Mayor James K. Hahn is no Jedi knight, but last week he was out there fighting for Los Angeles. He told the commission deciding whether San Fernando Valley secession should be put to voters in November that its analysis failed to prove that the Valley and the remaining city would stay financially whole. Hahn was right to stand up to a commission that has become more cheerleader than judge of the three secession bids before it. But as important as the legalities is the battle for the hearts of voters on either side of Mulholland Drive, for the heart of a city as diverse and electrifying as any fictional universe.
Angelenos have been remarkably detached from the prospect of dismantling their city. Los Angeles is for the most part a go-along, get-along kind of place. Take a Times poll in March that showed close to 50% support for secession citywide and just over 50% in the Valley. (It would have to win in both to pass.) The same poll found that residents throughout the city were pretty happy with the way things were going.

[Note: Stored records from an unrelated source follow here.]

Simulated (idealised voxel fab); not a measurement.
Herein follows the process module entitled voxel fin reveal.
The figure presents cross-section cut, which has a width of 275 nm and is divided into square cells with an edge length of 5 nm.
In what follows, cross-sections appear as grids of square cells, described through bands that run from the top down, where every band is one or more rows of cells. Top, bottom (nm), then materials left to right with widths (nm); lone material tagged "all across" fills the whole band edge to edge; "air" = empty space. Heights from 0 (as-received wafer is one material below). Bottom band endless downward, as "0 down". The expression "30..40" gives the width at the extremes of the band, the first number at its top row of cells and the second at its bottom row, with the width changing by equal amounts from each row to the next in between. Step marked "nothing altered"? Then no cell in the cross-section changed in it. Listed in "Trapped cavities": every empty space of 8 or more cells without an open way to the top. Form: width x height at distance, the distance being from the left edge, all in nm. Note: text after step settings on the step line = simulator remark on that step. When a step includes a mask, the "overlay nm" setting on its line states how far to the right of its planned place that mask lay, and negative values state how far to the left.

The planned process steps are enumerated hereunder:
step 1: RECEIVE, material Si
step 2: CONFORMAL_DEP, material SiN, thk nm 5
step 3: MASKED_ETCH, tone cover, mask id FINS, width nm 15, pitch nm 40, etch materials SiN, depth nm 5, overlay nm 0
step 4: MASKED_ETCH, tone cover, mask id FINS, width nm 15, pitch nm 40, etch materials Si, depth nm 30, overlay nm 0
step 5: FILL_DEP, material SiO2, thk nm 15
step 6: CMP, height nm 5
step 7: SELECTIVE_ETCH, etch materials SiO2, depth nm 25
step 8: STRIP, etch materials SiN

So why split? The sentiment outside the Valley seems to be, “If they want to go, why not let them?”
Because the Valley is Los Angeles, that’s why. It is the middle-class heart of a city increasingly split between the very rich and the very poor, a place where rising immigrants pursue the American dream of a house with a backyard as fervently as did the grandparents of third- and fourth-generation Angelenos before them. A city depends on its middle class, not just for a tax base but for stability.
The city has problems, of course, given its geographic and demographic breadth. But size and variety also are part of Los Angeles’ allure and energy, drawing artists and entrepreneurs, generating jobs, inspiring hilltop museums and conveying worldwide name recognition and clout.
Breaking up the city would not change how the schools, which are governed separately, are run, although residents often mistakenly cite this as reason to secede. A new Valley city of 1.4 million residents would have far less chance of creating a sense of community--such a sense is another reason cited for secession--than would the much-smaller neighborhood councils created by charter reform, 30 of which have already formed.
When Los Angeles residents from throughout the city voted to rewrite the charter, almost eight decades old, they did so in the belief that they could make this big, frustrating, dynamic, exciting and always surprising city work better. A nascent idea in the City Council to set up a borough system like New York’s is in that same can-do spirit. Han Solo, after all, didn’t pack up and leave when the going got tough. (Well, OK, he thought about it.) He pulled out his screwdriver and coaxed his mechanically challenged spaceship into action, willing to see what he could get it to do. A lot, as it turned out.
Hahn needs to work harder to kindle this kind of proud and adventurous civic spirit. But he can’t save the city alone. To your light sabers, citizens of Los Angeles. All of Los Angeles.